The portion of the bleed passage 27 connecting the control valve 50 to the suction chamber 21 functions also as a pressure detecting passage for applying the suction pressure Ps to the control valve 50. Further, the compressor housing is provided with, in addition to the supply passage 28, an auxiliary supply passage 29 connecting the crank chamber 5 to the discharge chamber 22. The auxiliary supply passage 29 is provided with a fixed restriction 29a.
The discharge chamber 22 and the suction chamber 21 are connected to each other through an external refrigerant circuit 30. The external refrigerant circuit 30 formes, together with the compressor, a cooling circuit of an air conditioner. The external refrigerant circuit 30 is provided with a condenser 31, a thermostatic expansion valve 32 and an evaporator 33. The valve position of the expansion valve 32 is feedback-controlled based on the temperature detected by a temperature detecting cylinder located at the outlet of the evaporator 33. The outlet temperature of the evaporator 33 reflects the thermal load applied to the refrigerator circuit. The expansion valve 32 supplies an appropriate amount of coolant to the evaporator 33 depending on the thermal load applied to the refrigerator circuit. This adjusts the flow rate of the coolant in the external refrigerant circuit 30.
As shown in Figure 2, a temperature sensor 34 is located adjacent to the evaporator 33. The temperature sensor 34 detects the temperature of the evaporator 33 and outputs a signal indicating the detection result to a controller C. The controller C is a computer that performs overall control of heating and cooling for a vehicle passenger compartment. A cabin temperature sensor 35 for detecting the temperature in the passenger compartment, a cabin temperature setter 36 for setting the target temperature in the passenger compartment, an actuating switch 37 and an engine revolution speed sensor 38 are connected to the inlet side of the controller C along with the temperature sensor 34. A drive circuit 39A for controlling the supply of electric current to the solenoid coil 43 of the electromagnetic clutch 40 and another drive circuit 39B for controlling the supply of electric current to a coil 85 (to be described later) of the control valve 50 are connected to the output side of the controller C.

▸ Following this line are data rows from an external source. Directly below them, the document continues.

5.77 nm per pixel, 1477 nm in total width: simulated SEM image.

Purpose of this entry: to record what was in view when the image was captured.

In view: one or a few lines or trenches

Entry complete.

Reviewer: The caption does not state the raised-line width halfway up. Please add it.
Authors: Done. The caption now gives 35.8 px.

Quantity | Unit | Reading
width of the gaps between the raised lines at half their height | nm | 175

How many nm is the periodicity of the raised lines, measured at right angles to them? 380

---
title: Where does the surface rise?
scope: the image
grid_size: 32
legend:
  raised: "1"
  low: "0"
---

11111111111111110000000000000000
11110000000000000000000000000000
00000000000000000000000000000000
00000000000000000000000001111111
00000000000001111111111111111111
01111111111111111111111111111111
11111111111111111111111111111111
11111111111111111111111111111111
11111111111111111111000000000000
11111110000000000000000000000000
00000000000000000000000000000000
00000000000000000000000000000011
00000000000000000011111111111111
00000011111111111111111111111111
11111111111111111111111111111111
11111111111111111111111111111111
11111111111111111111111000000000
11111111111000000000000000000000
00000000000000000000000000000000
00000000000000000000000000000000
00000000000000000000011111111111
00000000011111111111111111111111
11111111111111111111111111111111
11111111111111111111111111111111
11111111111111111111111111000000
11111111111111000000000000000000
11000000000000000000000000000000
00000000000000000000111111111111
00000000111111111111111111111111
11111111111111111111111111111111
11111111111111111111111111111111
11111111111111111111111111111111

The controller C controls the electromagnetic clutch 40 and the control valve 50 based on various information including the temperature of the evaporator 33 detected by the temperature sensor 34, the temperature detected by the cabin temperature sensor 35, the target temperature set by the cabin temperature setter 36, the position of the switch 37, and the engine speed from the engine revolution speed sensor 38. The controller C computes the value of electric current to be supplied to the coil 85 of the control valve 50 based on the received information and instructs the drive circuit 39B accordingly.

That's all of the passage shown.